Travelers avoided United Airlines last year, leaving it with a fourth-quarter loss as it continues to pay for its stumbles in absorbing Continental.
United Continental Holdings Inc. on Thursday reported a $620 million loss for the quarter as passenger traffic dropped 3.2 percent.
The loss was driven by $408 million in spending on the integration for things such as training and repainting airplanes. Superstorm Sandy hurt profits by $85 million, too.
"We are absolutely not satisfied with the financial results we produced last year," said Jeff Smisek, the compay's chairman, president, and CEO.
United, the world's biggest airline, said it will cut 600 administrative and management positions via voluntary buyouts and layoffs. Last month it cut four senior executives, out of a pool of about 50.
Many of the cuts are expected to happen in Chicago. That's where United is based and where it has one of its biggest hubs at O'Hare International Airport. The company employs about 84,000 people worldwide.
United's switch to a single passenger-information system last year caused problems with its website and frustrated some of its most lucrative customers when they couldn't get upgrades to first-class seats. Some of its customer service workers at airports struggled with new software on their computers, creating long lines.
Those problems drove potential customers away.
United wants to put those issues behind it and says the technology issues have been resolved solved.

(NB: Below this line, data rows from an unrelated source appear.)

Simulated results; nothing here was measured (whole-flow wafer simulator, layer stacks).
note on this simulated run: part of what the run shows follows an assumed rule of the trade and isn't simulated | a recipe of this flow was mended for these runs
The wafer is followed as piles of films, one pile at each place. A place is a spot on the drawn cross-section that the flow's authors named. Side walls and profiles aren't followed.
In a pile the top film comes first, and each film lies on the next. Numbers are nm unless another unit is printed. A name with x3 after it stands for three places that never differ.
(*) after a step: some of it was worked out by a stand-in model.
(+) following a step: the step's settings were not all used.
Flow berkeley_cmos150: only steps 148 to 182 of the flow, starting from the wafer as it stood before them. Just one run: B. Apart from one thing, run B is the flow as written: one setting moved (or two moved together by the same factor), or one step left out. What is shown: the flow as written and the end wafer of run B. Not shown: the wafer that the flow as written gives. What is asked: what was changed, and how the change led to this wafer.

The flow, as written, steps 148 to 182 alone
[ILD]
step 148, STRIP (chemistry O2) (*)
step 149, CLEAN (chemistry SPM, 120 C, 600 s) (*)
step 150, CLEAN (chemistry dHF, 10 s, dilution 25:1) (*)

But in an admission that United still needs to improve its interactions with travelers, Smisek said the airline has begun extra customer service training for ticket and gate agents, call center workers, and flight attendants worldwide. Leaders are getting the training this month, and workers worldwide will get the training by the end of this year, the CEO said. The company is labeling its new customer service standards, "It's our job."